Torture by its basic and inherent definition is any debliverate or planned or knowing application on a person's body that causes pain.

The motive can be the person is a sadist and gets sexual pleasure or it can be to extract information that will not be disclosed consentually.

As a general rule the lack of consent and the pain, those two inter-connected components necessarily make it unethical.

In an ideal world we extract information consensually and if it can not be by consent, by methods preferably that cause no pain or duress.

In the real world, torture is used in many countries and cultures as the person inflicted pain is defined by social values that have deemed that person unworthy and not having sufficient human value to deserve not being pained.

Now in our Western societies  we argue  have evolved to the level where we now believe if we deliberately torture even for the best of reasons its wrong because it remains unethical and makes us indistinguishable from terrorists, criminals and sadists.

Some now argue while it is as a general rule unethical, if it saves innocent lives and only the person tortured is pained, the pain to that individual is a lesser evil than saving innocent lives and therefore the purpose (ends) justifies the means (torture to get info otherwise not available to save people).

Let's be real. Police, government enforcement agents  use torture or brute physical force to extract information. That is reality.

Any conventional Western army placed in a position of dealing with terrorism and preventing a terrorist act has used it.

In Iraq we had Bush-Chaney-Rumsfeld create a precedent where they contracted out the interrogation of Iraqis both soldiers and civilians to private civilians from Haliburton because the conventional IU S Army could not torture in the way these private contractors did without being charged with international war crimes.

The US deliberately avoided war crimes by using civilians and not their military to interrogate. The Bush regime re-wrote interrogation techniques to define waterboarding as not being considered torture in laws. In fact the US Supreme Court on 4 different attempts by Bush to pass laws saying waterboarding was not torture rejected such attempts.

Obama's tenure left that issue alone saying they considered waterboarding torture and therefore illegal. All NATO military forces except Turkey come from countries which define waterboarding as illegal.

It is well known Western nations sent known terrorists they captured to both Syria and Turkey for torture to get them to disclose info.
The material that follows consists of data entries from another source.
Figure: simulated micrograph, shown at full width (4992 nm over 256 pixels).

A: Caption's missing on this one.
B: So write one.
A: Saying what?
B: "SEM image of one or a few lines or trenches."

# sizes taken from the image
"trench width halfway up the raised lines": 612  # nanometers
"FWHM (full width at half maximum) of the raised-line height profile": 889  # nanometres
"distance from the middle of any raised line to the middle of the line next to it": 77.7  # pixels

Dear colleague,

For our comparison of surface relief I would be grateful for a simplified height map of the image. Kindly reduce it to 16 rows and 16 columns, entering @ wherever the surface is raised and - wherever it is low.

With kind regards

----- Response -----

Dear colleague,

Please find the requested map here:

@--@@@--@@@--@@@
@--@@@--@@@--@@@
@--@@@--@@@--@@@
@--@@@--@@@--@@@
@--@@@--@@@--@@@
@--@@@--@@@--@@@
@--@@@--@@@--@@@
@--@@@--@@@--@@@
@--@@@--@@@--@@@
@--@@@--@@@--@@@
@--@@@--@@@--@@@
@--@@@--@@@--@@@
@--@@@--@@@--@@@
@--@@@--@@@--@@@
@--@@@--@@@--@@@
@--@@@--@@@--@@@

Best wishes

Prior to the Syria civil was, the US, Canada, Britain, France and Germany sent terrorists to Syria and Turkey for interrogation consisting of torture.

It is unrealistic to think despite Obama's being against waterboarding it did not continue during his regime. Its also naïve to think its not used widespread by intelligence counter-intelligence and military interrogation units across the world.

Its wide spread. Its been used in the Middle East by all nations in the Arab League, Israel, Iran, Turkey, China, Russia, North Korea. Human Rights groups report it across the world. Its a favourite tactic that was use din Argentina Brazil, Central America, Haiti, North Korea, on and on.

We know US officers against using it challenged Haliburton private contractors and CIA private contractors and  for many of those officers, their careers were ended.

We know Canadian soldiers returned from Afghanistan were well aware people were being tortured by people they were supposedly protecting.

Soldiers for the most part are honourable people and do not want to torture people and want to follow a code of ethical behaviour and when they see people wearing their uniform or claimed to be their allies or fighting on the same side engaging in unethical behaviour, it dehumanizes them and if they question it, the consequences can be horrible for them.

Because of conventional soldiers with ptsd, I take the position that we owe them and all conventional soldiers the right to know that we civilians must hold our politicians who order them and control them, to be accountable. I believe out of our respect for soldiers who put their lives on the line for us, we civilians must assure the politicians we elect don't place our soldiers in situations where they have to dehumanize themselves by torturing others if possible.

On this one I agree with Jesse Ventura. He has said, only an idiot would believe you don't use painful techniques in the heat of the moment if its to save lives but if you turn it into regular practice your conventional armed forces will eventually disintegrate like they did in Vietnam.

Iraq was a farse because the Bush Regime deliberately broke military law and conventional law and tried to create hybrid laws to exempt them from conventional treaties as to torture and war.

I don't agree with Trump on this. Then again you listen to him its clear-for him might is right. He gives no thought to the implications of torture and what it does long term to a society if they choose to use it.

I would argue torture should be a last resort in very rare situations.